Liza Minnelli in Cabaret

Diana Ross in Lady Sings the Blues

Maggie Smith in Travels with My Aunt

Cicely Tyson in Sounder

The story of The Emigrants should be quite well-known: enchanted by promises of plenty, a family leaves behind their impoverished life in the Old World and weathers tremendous hardship on the journey to America.  The story is central to the American mythos, so much so that I would swear I’d seen it filmed a dozen times.  However, while movies such as The Grapes of Wrath tell a similar tale of migration within the American interior, and for as common as immigrant narratives are, especially centered around Ellis Island (The Godfather: Part II, Gangs of New York), I doubt I’ve ever seen the story of the journey to America told with the powerful care of The Emigrants.  The first hour of Jan Troell’s epic takes place in the Swedish region of Smaland, the second on the ship across the Atlantic, and only the final half hour on North American soil.  Residing offscreen, manifesting only in the hopes and tall tales shared by the Swedish voyagers, America truly exists in The Emigrants as an idea, a state of mind that takes deep root in those who brave the journey.  The film reveals a mighty side of the American myth, a fortuitous and excellent supplement to that year’s Best Picture winner The Godfather.

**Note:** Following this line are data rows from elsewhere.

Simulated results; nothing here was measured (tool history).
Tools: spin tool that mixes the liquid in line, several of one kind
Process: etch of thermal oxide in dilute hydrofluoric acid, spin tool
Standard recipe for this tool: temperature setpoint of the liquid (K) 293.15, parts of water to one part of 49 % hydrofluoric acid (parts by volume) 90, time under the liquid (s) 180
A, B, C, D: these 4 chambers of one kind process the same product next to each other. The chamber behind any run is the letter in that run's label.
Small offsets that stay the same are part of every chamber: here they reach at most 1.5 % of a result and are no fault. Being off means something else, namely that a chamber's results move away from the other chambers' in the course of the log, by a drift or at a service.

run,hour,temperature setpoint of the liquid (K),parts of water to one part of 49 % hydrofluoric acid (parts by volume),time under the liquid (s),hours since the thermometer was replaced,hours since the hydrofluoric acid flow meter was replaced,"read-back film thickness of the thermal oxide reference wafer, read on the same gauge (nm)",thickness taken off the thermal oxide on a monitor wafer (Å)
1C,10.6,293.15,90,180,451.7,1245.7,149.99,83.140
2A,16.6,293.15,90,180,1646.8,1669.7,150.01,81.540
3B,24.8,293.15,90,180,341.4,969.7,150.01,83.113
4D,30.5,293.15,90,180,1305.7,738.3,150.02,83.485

The Emigrants is grand and substantial enough that, unlike many of the ones I’ve watched lately, it boils down to more than just a referendum on its leading lady’s performance.  However, if Liv is only character among many, the film still gives her the most excruciating arc, making her the enduring vessel for the agony and ecstasy of the journey.  In Smaland, she bears the desperation of family’s strife as pregnancy after pregnancy adds to the strain of their struggle to survive.  Later, confined to the inky lower depths below the ship’s deck, she takes on in physical form all the suffering of the hard voyage, withstanding a pregnancy, lice, and a nearly devastating illness (in the throes of which she still preserves a measure of saintly forgiveness).  When the family finally reaches land, there is a scene in which Liv lies down on the grass and lets the New World seep in through every pore in a joyous healing of the wounds inflicted on the journey.  Liv’s preternatural beauty adds to the sublime quality of her ordeal, giving her a fitting Oscar debut after building her stardom in bravura performances for Ingmar Bergman in the 1960s.  For 1972, I still can’t deny the force of nature that is Liza Minnelli in Cabaret, but I am glad that such a legendary actress has such a worthy nominated performance.